Brent Fulgham wrote:
> Thanks for the link! Unfortunately, its click-through
> license forbids disassembly, reverse engineering, and a
> raft of other endeavors that one should be allowed if
> they were truly interested in global acceptance.
Well, this _is_ Microsoft, after all.
> Of course, a few hops up the chain you might run across Joshua
> Trupin's execrable description of the C# language. Really one
> of the worst articles I've ever read. You will get such
> wisdom as:
>
> "It's [C#] a little like taking all the good stuff in
> Visual Basic (C) and adding it to C++, while trimming off some
> of the more arcane C and C++ traditions."
More like "Microsoft Java", but of course they never mention Java, as if
hoping that people will read all this tripe and not notice the similarities.
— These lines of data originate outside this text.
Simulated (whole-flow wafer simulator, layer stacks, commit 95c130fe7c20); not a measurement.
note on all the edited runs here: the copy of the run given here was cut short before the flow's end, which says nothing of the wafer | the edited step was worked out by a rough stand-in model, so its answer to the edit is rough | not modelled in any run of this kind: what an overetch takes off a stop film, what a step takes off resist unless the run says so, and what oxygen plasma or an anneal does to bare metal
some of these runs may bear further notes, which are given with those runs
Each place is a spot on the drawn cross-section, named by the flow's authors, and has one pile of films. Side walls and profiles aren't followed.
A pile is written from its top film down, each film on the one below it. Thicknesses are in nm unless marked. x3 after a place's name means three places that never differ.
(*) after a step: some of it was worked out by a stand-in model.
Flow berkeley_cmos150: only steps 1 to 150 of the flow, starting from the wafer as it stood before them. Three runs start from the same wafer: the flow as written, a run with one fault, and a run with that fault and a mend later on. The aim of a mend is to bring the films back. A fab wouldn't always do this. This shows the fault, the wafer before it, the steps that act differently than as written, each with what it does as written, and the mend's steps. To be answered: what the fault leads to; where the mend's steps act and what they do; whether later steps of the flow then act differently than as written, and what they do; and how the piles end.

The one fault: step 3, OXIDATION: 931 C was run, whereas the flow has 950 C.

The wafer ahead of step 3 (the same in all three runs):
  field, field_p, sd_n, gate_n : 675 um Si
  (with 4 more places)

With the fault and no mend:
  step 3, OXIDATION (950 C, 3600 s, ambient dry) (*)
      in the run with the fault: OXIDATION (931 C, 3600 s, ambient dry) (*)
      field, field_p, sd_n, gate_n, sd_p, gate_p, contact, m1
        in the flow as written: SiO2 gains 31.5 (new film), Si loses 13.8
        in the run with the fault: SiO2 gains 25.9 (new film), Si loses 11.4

I had a most exquisite sense of down-the-rabbit-hole a few weeks ago when I
browsed through a Microsoft book on C#. I kept running into all this stuff
about how C# was a revolutionary next-generation OO language, better than
C++, but all the programming samples looked only trivially different from
Java, which of course they never mentioned, as if the book had arrived from
some parallel universe in which James Gosling was assassinated by Richard
Stallman after inventing Gosling Emacs, and had thus never invented Java. I
had to put the book down after a little while because I felt like I'd lose
my mind if I kept going.
I don't really mind them inventing a variation on Java. Either it will take
off or it won't, and I don't really care either way. But I just wish they'd
admit what they're doing, and stop treating us all as if we're so stupid
that if they don't _tell_ us that C# is a Java derivative, we won't notice.
> If you're like me, you might be wondering what exactly the
> "good stuff" allegedly contained within Visual Basic (C) might
> be. Well, one such element is apparently the labeled "goto".
My impression is that C#'s use of labeled gotos is extremely restricted. (I
could be wrong.) The only reference to gotos that I found in a Microsoft
Press book on C# is its use in jumping to the start of one case in a switch
from another case in the same switch. This is actually useful, since it is a
better solution than "falling through" from one case to another, as is
sometimes done in C, C++, and Java (but which cannot be done in C#, since
the "break" required in those languages is implicit in C# -- also a good
thing). It's a better solution because (1) it doesn't look like a mistake
when you see it in someone else's code; (2) it is more flexible, since the
case you're going to doesn't have to be positioned directly below the case
you're coming from.
Now, if it turns out that C#'s goto can be used for any other purposes, I
will be much less happy about it.
> Joshua is also quick to highlight another:
>
> "What's one of the most annoying things about working in C++?
> It's gotta be remembering when to use the -> pointer indicator,
> when to use the :: for a class member, and when to use the dot."
>
> Hmm. I guess stating precisely what you mean is a bad feature
> for programming languages.
Well, claiming that the -> vs. . thing is one of the "most annoying things
about working in C++" is pretty silly, but only because it's so trivial, not
because "stating precisely what you mean is a bad feature". C#, like Java,
doesn't need -> because there's no distinction between having a reference to
an object vs. having a pointer to an object. And C++ overloads so many
things that it's sort of silly to complain that getting rid of the
double-colon scoping operator reduces clarity. The double-colon was
unnecessary to begin with.
> The thing that really bothers me is that they claim that ".NET
> will be available on Windows (C) and other systems". But they
> have no reference implementations available for non-Windows (C)
> environments. When Sun released Java, we had Unix and Windows
> versions available right away, and the Linux Blackdown port
> shortly thereafter.
True, but then Sun is a Unix vendor, so of course they had to support it,
and Windows is 90% of the market, so they had to support that too.
Microsoft's incentive to support anything other than Windows is unclear to
me, to say the least. I interpret "other systems" to mean Windows CE, and
will believe otherwise only when a less ambiguous announcement is made.